United States of America Plaintiff - Appellee v. Jarod Lee White Defendant - Appellant

No. 15-3932

    Decided: October 27, 2016

Before MURPHY, BEAM, and GRUENDER, Circuit Judges.

Jarod Lee White appeals the district court's 1 revocation of his term of supervised release and imposition of two years' imprisonment. For the following reasons, we now affirm.

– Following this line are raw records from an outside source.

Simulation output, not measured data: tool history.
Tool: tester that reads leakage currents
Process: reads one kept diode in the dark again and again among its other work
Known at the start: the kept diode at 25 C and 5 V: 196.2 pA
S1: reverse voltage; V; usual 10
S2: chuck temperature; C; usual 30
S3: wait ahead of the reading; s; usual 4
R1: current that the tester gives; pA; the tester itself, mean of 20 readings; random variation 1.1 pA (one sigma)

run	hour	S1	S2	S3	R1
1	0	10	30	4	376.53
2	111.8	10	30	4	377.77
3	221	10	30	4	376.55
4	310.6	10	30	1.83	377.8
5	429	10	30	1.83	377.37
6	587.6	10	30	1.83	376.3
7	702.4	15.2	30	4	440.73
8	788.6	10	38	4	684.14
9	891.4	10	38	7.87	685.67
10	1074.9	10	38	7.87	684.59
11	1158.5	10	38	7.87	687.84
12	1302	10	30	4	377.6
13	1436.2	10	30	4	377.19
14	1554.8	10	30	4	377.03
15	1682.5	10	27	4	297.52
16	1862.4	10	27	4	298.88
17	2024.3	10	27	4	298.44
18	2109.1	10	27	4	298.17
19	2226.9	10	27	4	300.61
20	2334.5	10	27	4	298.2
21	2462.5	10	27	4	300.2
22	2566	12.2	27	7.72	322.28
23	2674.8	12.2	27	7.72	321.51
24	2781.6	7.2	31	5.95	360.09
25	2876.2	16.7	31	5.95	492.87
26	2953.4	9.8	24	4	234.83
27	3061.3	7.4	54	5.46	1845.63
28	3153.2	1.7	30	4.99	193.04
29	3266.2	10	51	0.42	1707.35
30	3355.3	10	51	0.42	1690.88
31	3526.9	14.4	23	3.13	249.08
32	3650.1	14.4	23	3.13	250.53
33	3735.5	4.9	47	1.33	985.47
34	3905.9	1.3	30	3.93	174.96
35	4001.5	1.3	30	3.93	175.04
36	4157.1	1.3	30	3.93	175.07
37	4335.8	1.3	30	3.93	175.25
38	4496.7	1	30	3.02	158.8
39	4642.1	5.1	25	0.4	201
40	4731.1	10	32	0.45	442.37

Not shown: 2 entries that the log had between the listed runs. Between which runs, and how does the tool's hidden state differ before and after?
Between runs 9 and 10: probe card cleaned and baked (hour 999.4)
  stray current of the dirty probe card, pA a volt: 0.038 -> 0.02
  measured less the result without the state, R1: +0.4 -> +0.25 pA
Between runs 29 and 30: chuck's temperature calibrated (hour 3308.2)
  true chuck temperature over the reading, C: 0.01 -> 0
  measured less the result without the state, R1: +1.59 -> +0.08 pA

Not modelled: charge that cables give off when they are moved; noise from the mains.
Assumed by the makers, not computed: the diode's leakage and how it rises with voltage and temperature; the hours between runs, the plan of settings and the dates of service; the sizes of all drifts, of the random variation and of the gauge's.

White assaulted two police officers in 2010; pleaded guilty to Assault Resulting in Serious Injury in violation of 18 U.S.C. §§ 113(a)(6), 1151, and 1153(a), a Class C felony; and was sentenced to forty-one months' imprisonment to be followed by three years of supervised release. His term of supervised release began February 2013. In September 2013, White was charged in state court with third-degree felony assault and his term of supervised release was revoked. He was sentenced to a year and a day of imprisonment, and his term of supervised release recommenced when he was released in August 2014. In March 2015, White tested positive for marijuana and the conditions of his supervised release were modified to include eight hours of community service. In July 2015, he failed to complete inpatient treatment for alcohol abuse and his conditions of supervised release were further modified to include thirty days of remote alcohol testing. After further violations of the conditions of his supervised release–missing drug and alcohol tests, failing to maintain employment, and failing to maintain contact with his probation officer–the district court changed those conditions a third time in September 2015. It required White to reside in a halfway house until the expiration of his term on January 31, 2016. White entered the halfway house on October 2, 2015, but he left the next day and was subsequently arrested.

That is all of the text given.